My mother, when I was young and would lose something, would always say “If you were __, where would you be?” If I were a condom, I’d be unused, collecting dust in the dresser drawer, for example. So I try my mom’s trick and say aloud, “If I were Redi-Whip, where would I be?”

Miraculously, a voice from the heavens chimes down. “I would be by the ice cream.” So I go. It’s not there. It’s also not in the food isles. Nor is it near the milk. No where can I find it. Also, and more oddly, is the surprising lack of the one thing that *used to be* plentiful in Wal-M&rt: Blue-smocked people.

I would be happy with someone in smock. Anyone. Charles Manson could walk up in a smock at this moment and, as long as he can tell me where the Redi-Whip is, I don’t give a rats ass what he carves into my forehead. As I turn the corner and drop a pound of Cool-Whip into my buggy, I remark to the lady beside me–who is equally befuddled and looking for Kumquats–“I remember when people actually worked in Wal-M4rt.

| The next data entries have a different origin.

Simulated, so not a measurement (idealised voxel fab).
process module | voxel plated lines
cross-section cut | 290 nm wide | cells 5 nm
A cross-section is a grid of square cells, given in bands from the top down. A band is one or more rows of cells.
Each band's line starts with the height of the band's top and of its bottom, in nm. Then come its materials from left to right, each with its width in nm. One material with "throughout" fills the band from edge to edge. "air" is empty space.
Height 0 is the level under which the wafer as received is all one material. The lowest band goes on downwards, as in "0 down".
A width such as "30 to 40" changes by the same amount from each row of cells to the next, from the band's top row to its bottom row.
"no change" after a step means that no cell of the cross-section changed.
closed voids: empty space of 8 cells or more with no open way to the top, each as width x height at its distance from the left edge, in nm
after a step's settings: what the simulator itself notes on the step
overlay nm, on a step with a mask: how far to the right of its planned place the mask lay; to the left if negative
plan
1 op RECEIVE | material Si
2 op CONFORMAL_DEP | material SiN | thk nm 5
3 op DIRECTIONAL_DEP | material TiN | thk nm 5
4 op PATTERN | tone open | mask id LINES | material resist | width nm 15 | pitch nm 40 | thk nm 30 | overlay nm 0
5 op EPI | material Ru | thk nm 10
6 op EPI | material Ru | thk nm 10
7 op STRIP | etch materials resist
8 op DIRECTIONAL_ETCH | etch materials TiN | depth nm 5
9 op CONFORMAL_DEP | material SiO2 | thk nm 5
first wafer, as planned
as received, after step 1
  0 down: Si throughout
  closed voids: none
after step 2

I never found the Redi-Whip, but I knew where she could find Kumquats. After taking her to them and showing her the boxes right below the endives, I go to check out. I stroll right up and the whole thing takes less than a minute and a half.

Driving home a few minutes later, I realized where all the Redi-Whip had gone. Somewhere, in Wally World’s store rooms, are a bunch of happy, delirious smurf-clad teenyboppers and about two hundred empty cans of Redi-Whip.